If you exclude data, it's no longer a universal average.
But don't let that cloud your thinking.
It depends on what you are trying to average. Including data of engines run on anal grease and kangaroo sperm for 25,000 miles is certainly going to skew the results, are you trying to get an average of every unit on the road whether it was run on hot pocket drippings fortified with meth or Redline changed at 2K intervals, or are you looking for averages run on a specific range of lubes and of a specific viscosity that aligns more similarly to your usage profile, maintenance regimen and what you are planning to do to establish a like comparison?
Worded differently:
If I'm collecting ballistic data on Savage rifles, do I include ones run over by a tank, dropped into a sandbox and then fed Chinese surplus, or do I specifically scope what is being included to be meaningful and useful?

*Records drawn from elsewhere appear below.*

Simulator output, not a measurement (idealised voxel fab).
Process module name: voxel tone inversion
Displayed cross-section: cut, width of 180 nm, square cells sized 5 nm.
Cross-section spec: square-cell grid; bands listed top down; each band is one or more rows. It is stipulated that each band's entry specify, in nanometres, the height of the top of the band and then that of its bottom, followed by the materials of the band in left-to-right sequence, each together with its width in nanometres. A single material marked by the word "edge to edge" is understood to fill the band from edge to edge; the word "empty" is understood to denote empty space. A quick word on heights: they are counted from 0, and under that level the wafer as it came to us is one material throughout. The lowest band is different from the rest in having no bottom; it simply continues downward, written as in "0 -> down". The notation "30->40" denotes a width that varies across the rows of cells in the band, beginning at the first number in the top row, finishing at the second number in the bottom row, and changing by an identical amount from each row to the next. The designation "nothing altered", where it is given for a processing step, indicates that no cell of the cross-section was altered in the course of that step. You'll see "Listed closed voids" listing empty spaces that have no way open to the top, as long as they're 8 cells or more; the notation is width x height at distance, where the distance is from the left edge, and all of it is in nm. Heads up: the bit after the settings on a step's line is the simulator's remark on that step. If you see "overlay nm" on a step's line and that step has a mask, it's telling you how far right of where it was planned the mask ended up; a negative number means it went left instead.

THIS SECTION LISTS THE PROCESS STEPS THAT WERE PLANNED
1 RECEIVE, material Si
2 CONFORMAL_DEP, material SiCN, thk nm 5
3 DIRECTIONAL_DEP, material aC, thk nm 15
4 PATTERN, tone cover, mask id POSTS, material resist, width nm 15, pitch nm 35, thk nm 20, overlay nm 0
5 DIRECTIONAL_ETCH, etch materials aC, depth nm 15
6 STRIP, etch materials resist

Averages from a large fleet of vehicles run on the same lubricant, changed at the same interval, certainly provides some valuable macro data for that equipment in that usage profile, run on that product. If your operating profile aligned similarly with the fleet, and you were considering a similar lubricant choice, this could be quite valuable data. If you are planning on running Supertech and doing WOT pulls to Walmart and dumping it once a month, probably not. Conversely, knowing that your engine is throwing better numbers than a sample group from within which quite a few were fed the wrong viscosity and tossed a rod is pretty low value. If we exclude those and the comparison significantly changes, that value is arguably of higher value.